Coupons? No, not so much.
This woman was a member of some group with a paid subscription service that somehow helped her find all her coupons and she swore it was well worth the price.
Before couponing, she'd been spending $120 a week for her family of four. (Yikes!) After she began her clipping adventure, she was able to reduce that to $80. Now, yes, a $40 deduction is great and $80 is certainly far better than $120, but really, it's not that impressive for a final amount and I don't think it warranted a feature news story!
When I tell people that we only spend $40 - $50 dollars a week for groceries, they usually make the same few assumptions; that we're eating junk, that I live on a farm and grow my own produce, and/or that I'm some sort of "Coupon Queen."
So, for the record:
No, we don't eat a lot of junk. Yes, we had grilled hamburgers for lunch today because we had a cook-out with friends, but you aren't going to find canned soup and boxed "Meal Helpers" on my shelf.

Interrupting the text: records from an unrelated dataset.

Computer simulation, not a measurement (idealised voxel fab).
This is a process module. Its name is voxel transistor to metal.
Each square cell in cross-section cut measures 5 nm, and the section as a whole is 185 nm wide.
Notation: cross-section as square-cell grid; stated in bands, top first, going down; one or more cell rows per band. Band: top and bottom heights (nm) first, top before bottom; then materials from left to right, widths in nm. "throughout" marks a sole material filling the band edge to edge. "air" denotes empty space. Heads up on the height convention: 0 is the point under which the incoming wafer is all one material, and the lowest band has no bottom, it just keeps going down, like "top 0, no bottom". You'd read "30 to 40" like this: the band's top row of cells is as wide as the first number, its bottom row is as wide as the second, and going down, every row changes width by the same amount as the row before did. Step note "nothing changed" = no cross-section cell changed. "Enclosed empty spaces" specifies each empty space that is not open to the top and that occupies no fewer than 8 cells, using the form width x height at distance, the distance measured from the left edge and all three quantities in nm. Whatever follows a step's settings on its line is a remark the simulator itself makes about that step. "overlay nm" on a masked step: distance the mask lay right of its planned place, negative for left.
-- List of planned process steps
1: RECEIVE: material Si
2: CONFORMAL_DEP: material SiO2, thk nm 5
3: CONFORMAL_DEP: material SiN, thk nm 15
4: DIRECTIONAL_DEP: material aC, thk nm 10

I live behind a farm, but not on one. The only things growing in my yard are some rather sorry looking sunflowers we planted before we were hit by a drought. Not even the grass is growing at this point. I do have some fresh herbs in the kitchen window, but that's it. Could I save more if I gardened? Probably so. But we have very poor soil - in fact, it isn't soil at all, but red clay - so I'd need to spend a good deal of money up front to either combat that fact or build up a container-style garden. And then I'd be paying a significantly higher water bill to keep my veggies growing. I may in the future decide to try growing some of my own produce, but for now, we don't.
And I don't use coupons except on very rare occasions.
I am aware that people can clip coupons and use them to purchase name-brand products for less than the store-brand. But that's immaterial to me. It doesn't matter if the Kraft Macaroni & Cheese is .15 cents less with a coupon than the Wal-Mart version. I don't buy boxed macaroni and cheese at all. Often coupons are for just that - convenience foods. Yes, sometimes they actually are for staple items and they sometimes even work to make a national brand the cheapest buy, but more often than not, coupons aren't of much help for me.
I don't subscribe to the newspaper, either. There's no point. Thanks to the internet, I have my news before the paper would even be delivered every morning. I do sometimes scope out sites online to see if any coupons I can use are available, since I'm not getting the pages of them that come with the Sunday paper, but overall, I just don't bother.
If you're a couponer and it's working out for you, great. If it's working out so well for you, you can even beat me at my own game and you spend less than I do for your weekly purchases, even better! I'd love to hear from you.
In any case, the real issue is to wean yourself/family off the convenience foods, which can be, well, inconvenient, I know. But you'll find your most significant reduction in food expenses right here and, most importantly, no coupons are required!